Week 4 Ball Handling & Dribbling Introduction (b)

GRADE
TOPIC
UNIT

Kindergarten

Ball Handling to the Floor – Dribbling Introduction

Games

Equipment Needed

Playground balls, Stretching Mats, Hoops, Cones and Spots

Content Standard Benchmarks or Common Core Standards
Learning Goals, Objectives, Expected Outcomes

Psychomotor

  1. Bounce or dribble a ball with one or two hands while performing different locomotor and nonlocomotor movements
  2. Demonstrate the difference between dribbling and bouncing a ball. [To dribble a ball with one hand, they must push (or strike) the ball toward the floor several times in succession without catching the ball; to bounce a ball they must either drop or throw it to the floor.]

Cognitive

  1. Recognize they are more or less skillful because of the practice they have had.
  2. Describe the difference between dribbling and bouncing a ball. [To dribble a ball with one hand, they must push (or strike) the ball toward the floor several times in succession without catching the ball; to bounce a ball they must either drop or throw it to the floor.]

Affective

  1. Have Fun
ACTIVITY
PROCEDURE AND TRANSITIONS WITH MODIFICATIONS AND OR ACCOMMODATIONS
DIFFERENTIATION STRATEGIES, TEACHING TIPS, SETUP DESCRIPTION OR DIAGRAM
Entrance Routine This entrance routine is specific to your school community.
Part 1

Warm-up/Review

5 minutes

Ask the children to get a ball and find an own space to practice the ball handling tricks they created last lesson.  While they are working stop and review the main points of bouncing and catching the ball in own space.
Part 2

New skill or concept

Dribbling with one or two hands

  1. After they have warmed up and reviewed the points of bouncing and catching, stop the class.  “This time i would like you to travel around inside the boundaries as you bounce and catch.  Be safe as you travel and bounce and catch, look for open spaces to travel to.
  2. After they have traveled and bounced the ball for a minute, stop the class and ask them to think about what they are looking at as they travel and bounce & catch their ball.
  3. Stop the class and discuss what to look at as they travel and bounce.  Look at the ball, where you are bouncing and where you are moving to!
  4.  At some point a student will be dribbling the ball instead of bounce and catching.  Stop the class and point out what they are doing.
  5. “Watch [Rachel] as she dribbles the ball. See how she keeps the ball bouncing many times without catching it by pushing the ball back toward the floor every time it bounces.”
  6. “Great!   That is a little different than bounce and catch, it’s called dribbling the ball with your hands.  The rest of you can try dribbling the ball by pushing it back down to the ground with one hand each time it bounces.”
  7. Either bounce and catch or dribble the ball by pushing it back to the floor after it bounces and see how you can make the ball travel with you about the room.
  8. As you dribble or bounce the ball, keep looking for the big open spaces.
  9. Count how many times you can bounce and catch or dribble the ball with your hand without having to chase your ball.
  10. Try the one-handed dribble. Keep the ball bouncing by pushing the ball back toward the floor. Push, don’t hit. Try not to catch it after it bounces.
Teaching Tip:

Stop children and comment on spacing often throughout the lesson. Point out the big open spaces & the children who are away from others, when they exist.

Part 3

Practice

Travel While You Dribble!

Some of you are ready to try something even harder. See if you can find another way to travel besides walking or running as you dribble your ball with your hand. [Observe to see who hops, skips, gallops, jumps, slides.]
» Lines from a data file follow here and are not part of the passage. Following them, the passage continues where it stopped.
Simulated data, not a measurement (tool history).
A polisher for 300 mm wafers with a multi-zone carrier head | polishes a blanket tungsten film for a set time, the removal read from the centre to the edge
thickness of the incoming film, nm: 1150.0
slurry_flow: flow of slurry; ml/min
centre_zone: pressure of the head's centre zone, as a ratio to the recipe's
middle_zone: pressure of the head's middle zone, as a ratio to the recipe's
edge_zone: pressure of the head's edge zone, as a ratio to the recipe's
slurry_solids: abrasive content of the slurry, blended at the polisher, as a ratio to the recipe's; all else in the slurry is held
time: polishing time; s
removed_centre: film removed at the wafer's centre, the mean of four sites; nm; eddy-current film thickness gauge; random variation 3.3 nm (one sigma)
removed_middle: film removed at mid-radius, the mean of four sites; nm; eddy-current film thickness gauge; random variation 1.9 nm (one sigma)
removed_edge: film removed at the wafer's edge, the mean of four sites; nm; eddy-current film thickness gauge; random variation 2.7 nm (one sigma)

I can’t believe how many different ways I have seen people traveling on their feet while dribbling their ball with only one hand! Those who were [hopping] stay standing. Everyone else have a seat and hold the ball in your lap. Watch the [hoppers] dribble their ball. Now, everyone travel a different way on your feet.

Repeat several times showing different [locomotor patterns.] All the skippers stay standing, and the rest of us will have a seat and watch them skip as they dribble the ball with one hand. Show me how you can skip and dribble the ball with your hand.

Listen very closely. Each time I say ‘change,’ everyone make your feet do something different while you keep the ball bouncing.

Dribble Stop with Music!

After they have warmed up a bit, explain that they will travel while the music is playing, bouncing and catching their ball while they travel.  When the music stops, they will stop and put the ball between their two feet. Each time you begin dribbling again, see if you can travel a different way.

Let the Ball Bounce!

While you are dribbling, see if you can let the ball continue to bounce on its own while you do something; like touch your head and then see if you can restart your dribble without ever having to catch the ball.

After they all try to touch their head, let them think of a trick.  When you see itShow an example of someone already doing something, or give an example for everyone to try.

 Everyone Stop.  Look at [Linda’s] trick, she SPINS around and then comes back facing the ball and is able to continue her dribble. Some of the rest of you might like to try it. It looks fun!

Throughout the activity, Select children doing different things. Ask several to share to introduce another idea or name different things for the children to do, such as jump into the air.

[Judy], show us how you jumped over the ball two times and then restarted your dribble without catching your ball. That really took work. Some of you might like to dribble the ball, then jump over it while it bounces. Always try to restart your dribble without catching the ball.

Don’t be disturbed if all of the children do not choose to try the different tasks you point out.  Continue to look for and give the children different examples of things they might try.

Part 4 

Stretching & closure

Ask your students to put their ball away and get a mat for stretching.  After stretches, ask the students to discuss the difference between dribbling the ball and bouncing and catching the ball with a partner close to them.

Discuss it as a class after giving each partner a chance to talk.